Saturday, February 16, 2008

WSJ: It's all "skimble-skamble stuff"


[Creative Commons photo here. ("Skimble" is, a quick google reports, evidently the name of one of the felines from the musical Cats)]

Today's Wall Street Journal reviews two recent Shakespeare biographies: Charles Nicholl's The Lodger Shakespeare and Bill Bryson's Shakespeare: The World as Stage. Nicholl and Bryson, the reviewer says,

are both "Stratfordians" -- that is, they assume that "Shakespeare" was the man from Stratford and not Francis Bacon or the Earl of Oxford or the queen herself. For most of us ordinary folk, the authorship wars are irrelevant, "skimble-skamble stuff" (in Hotspur's phrase), and "Shakespeare" means interchangeably the man and his works. ... Shakespeare was an actor, writing for actors; the plays are, above all, scripts.


The plays are scripts. And novels are books. And many great films are now available on DVD. So bleedin' what?!

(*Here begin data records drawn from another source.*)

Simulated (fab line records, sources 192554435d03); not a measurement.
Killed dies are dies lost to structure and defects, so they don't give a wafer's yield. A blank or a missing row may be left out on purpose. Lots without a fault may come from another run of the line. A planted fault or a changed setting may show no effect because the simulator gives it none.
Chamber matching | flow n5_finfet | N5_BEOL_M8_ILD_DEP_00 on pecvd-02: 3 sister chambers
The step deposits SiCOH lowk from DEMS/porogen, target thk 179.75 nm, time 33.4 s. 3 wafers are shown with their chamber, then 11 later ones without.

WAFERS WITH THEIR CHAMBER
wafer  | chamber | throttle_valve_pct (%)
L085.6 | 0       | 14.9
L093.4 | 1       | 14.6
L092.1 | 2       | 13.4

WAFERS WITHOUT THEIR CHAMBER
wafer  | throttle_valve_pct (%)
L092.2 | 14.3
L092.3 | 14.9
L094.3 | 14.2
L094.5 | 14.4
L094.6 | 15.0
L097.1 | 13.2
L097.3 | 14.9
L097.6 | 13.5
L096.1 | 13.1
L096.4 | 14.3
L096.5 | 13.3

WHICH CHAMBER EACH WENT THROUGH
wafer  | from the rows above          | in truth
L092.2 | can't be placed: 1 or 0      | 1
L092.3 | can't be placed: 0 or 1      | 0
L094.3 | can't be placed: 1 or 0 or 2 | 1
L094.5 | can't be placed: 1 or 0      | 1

The assumption that authorship doesn't matter, in my experience, is usually made by those who are in no position to judge. While entire books have been written about how the authorship question does indeed matter (mine included), my first response to the above quote is to say, here. Listen to this. [MP3]

This space will also be announcing a conference in Concord, Mass. on May 30-June 1 devoted to the proposition that the Shakespeare authorship question does indeed matter. More on that shortly. For now, though, as John Hodgman says, that is all.